The announcement was expected, though admittedly it’s taken a while. Back in February, screenshots showing a buy button landed on the Web, while last month it emerged the social media company had done a deal with payments startup Stripe to help integrate the button into its service.
“This is an early step in our building functionality into Twitter to make shopping from mobile devices convenient and easy, hopefully even fun,” Twitter’s Tarun Jain said in a blog post, adding, “Users will get access to offers and merchandise they can’t get anywhere else and can act on them right in the Twitter apps for Android and iOS.”
Jain said that for sellers the new feature will help “to turn the direct relationship they build with their followers into sales.”
Besides Stripe, Twitter is also working with a number of e-commerce services, namely Fancy, Gumroad, and Musictoday, to help build the platform. Twenty-eight sellers – a mix of brands, artists and non-profit organizations that includes Burberry, Eminem, and (RED) – are involved in the test phase.
You’ll see the buy button if you follow one of the merchants taking part in the test phase, or if a promoted tweet lands on your timeline.
When you see the buy button alongside a product you’d like to purchase, tapping it will bring up more information on the item, as well as a prompt to enter your shipping and payment details. Fill those out, confirm your order, and you’re all set.
With online security at the forefront of many people’s minds just now, Twitter is keen to reassure users that their data is safe with the company.
“Your payment and shipping information is encrypted and safely stored after your first transaction, so you can easily buy on Twitter in the future without having to re-enter all of your information,” Jain explained, adding that credit card information is processed securely and won’t be shared with the seller without a buyer’s permission.

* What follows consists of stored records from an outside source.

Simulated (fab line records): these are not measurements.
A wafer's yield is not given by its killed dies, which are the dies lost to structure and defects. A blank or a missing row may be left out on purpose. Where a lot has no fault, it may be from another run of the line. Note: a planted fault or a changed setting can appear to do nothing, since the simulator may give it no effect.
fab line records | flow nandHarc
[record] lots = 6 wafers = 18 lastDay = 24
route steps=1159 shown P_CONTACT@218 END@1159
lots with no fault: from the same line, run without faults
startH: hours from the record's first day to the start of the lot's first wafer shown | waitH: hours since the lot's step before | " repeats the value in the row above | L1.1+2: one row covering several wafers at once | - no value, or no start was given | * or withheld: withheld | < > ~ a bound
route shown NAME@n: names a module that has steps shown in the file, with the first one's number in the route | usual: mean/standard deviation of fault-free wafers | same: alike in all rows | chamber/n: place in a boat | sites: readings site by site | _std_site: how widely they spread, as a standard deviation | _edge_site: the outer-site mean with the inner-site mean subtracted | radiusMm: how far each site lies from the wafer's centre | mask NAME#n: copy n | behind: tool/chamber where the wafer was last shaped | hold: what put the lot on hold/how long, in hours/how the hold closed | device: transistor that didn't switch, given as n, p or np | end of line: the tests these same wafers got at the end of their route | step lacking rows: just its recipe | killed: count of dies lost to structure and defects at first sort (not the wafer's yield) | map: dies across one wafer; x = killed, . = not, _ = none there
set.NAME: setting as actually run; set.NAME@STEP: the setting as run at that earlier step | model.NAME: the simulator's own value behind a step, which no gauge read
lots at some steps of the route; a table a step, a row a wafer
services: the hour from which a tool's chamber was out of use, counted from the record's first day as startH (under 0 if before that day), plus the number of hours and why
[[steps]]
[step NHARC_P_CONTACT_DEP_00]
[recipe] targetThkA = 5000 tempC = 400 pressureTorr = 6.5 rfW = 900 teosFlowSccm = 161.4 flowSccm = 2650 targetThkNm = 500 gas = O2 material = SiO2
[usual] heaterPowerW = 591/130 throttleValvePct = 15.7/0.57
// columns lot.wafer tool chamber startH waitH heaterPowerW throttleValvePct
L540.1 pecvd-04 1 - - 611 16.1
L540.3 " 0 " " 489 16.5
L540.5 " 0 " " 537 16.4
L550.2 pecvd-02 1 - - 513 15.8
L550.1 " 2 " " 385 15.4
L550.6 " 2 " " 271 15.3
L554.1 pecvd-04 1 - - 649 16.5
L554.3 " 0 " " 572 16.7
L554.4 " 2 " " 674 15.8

With Twitter likely taking a cut of sales made through its service, the San Francisco-based company will be keen to roll out the new button on a wider scale and bring many more merchants on board before the holiday season gets underway. It could also help to boost Twitter’s ad revenue if companies are tempted by the idea of selling through tweets.
Twitter isn’t the only social media giant looking to boost revenue through e-commerce initiatives. Facebook, for example, is also testing a buy button for its own service.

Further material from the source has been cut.